Example: for [rustfmt] first run `rustfmt --check --files-with-diff
<all rust files>` to get a list of badly formatted files, then run `rustfmt`
separately on each file to get the formatted result.
If the formatter does not have a dry-run mode to print the formatted result to
`stdout`: The formatter subprocesses will not be able to write to the checkout.

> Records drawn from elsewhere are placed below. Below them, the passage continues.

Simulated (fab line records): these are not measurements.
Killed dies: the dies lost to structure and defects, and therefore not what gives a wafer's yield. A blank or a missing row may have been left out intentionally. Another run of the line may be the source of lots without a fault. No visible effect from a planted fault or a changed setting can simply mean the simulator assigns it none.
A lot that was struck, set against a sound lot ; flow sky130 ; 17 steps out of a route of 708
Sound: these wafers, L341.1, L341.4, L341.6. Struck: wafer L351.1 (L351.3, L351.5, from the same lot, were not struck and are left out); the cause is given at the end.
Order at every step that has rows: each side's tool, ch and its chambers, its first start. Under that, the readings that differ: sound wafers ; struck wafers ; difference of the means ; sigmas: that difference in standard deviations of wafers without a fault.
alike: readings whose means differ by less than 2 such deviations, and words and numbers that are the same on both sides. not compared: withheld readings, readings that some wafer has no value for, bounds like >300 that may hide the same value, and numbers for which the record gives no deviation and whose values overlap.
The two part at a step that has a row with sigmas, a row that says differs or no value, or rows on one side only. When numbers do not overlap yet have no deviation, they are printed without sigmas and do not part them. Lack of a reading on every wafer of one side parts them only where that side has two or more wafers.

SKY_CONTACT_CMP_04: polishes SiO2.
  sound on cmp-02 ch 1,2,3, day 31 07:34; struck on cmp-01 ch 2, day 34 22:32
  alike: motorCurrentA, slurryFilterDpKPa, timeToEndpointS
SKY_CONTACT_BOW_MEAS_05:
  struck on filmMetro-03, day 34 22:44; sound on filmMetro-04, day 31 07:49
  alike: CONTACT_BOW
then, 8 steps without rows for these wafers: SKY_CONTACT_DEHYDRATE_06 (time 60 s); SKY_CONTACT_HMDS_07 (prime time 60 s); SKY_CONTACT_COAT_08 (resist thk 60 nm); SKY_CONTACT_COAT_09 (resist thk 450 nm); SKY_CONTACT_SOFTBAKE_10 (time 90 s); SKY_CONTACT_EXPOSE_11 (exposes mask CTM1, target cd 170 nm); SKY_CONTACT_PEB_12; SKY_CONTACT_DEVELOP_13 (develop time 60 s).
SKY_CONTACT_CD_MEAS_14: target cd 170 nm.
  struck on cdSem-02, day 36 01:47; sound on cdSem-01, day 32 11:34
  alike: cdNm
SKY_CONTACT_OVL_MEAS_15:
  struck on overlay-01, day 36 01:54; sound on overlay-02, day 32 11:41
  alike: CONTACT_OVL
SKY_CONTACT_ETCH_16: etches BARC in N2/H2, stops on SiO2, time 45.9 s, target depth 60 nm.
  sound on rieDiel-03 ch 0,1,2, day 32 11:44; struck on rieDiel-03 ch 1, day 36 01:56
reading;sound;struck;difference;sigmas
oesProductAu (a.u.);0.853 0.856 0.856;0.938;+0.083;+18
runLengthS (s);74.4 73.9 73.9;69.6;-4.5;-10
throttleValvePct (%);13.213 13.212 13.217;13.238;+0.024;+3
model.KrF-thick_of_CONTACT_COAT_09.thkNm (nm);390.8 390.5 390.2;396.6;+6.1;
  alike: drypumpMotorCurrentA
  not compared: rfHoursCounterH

However, some formatters unconditionally write files. In this case, you'll need
to copy each file into a tempdir, to which the subprocess can write, format the
temp file, and report its contents, as an example see [buildifier].
By default, `os_exec` raises an un-recoverable error if the subprocess produces
a nonzero return code. If non-zero return codes are expected, you can use the
ok_retcodes parameter, e.g. `ok_retcodes = [0, 1]` may be appropriate if the
formatter produces a return code of 1 when the file is unformatted.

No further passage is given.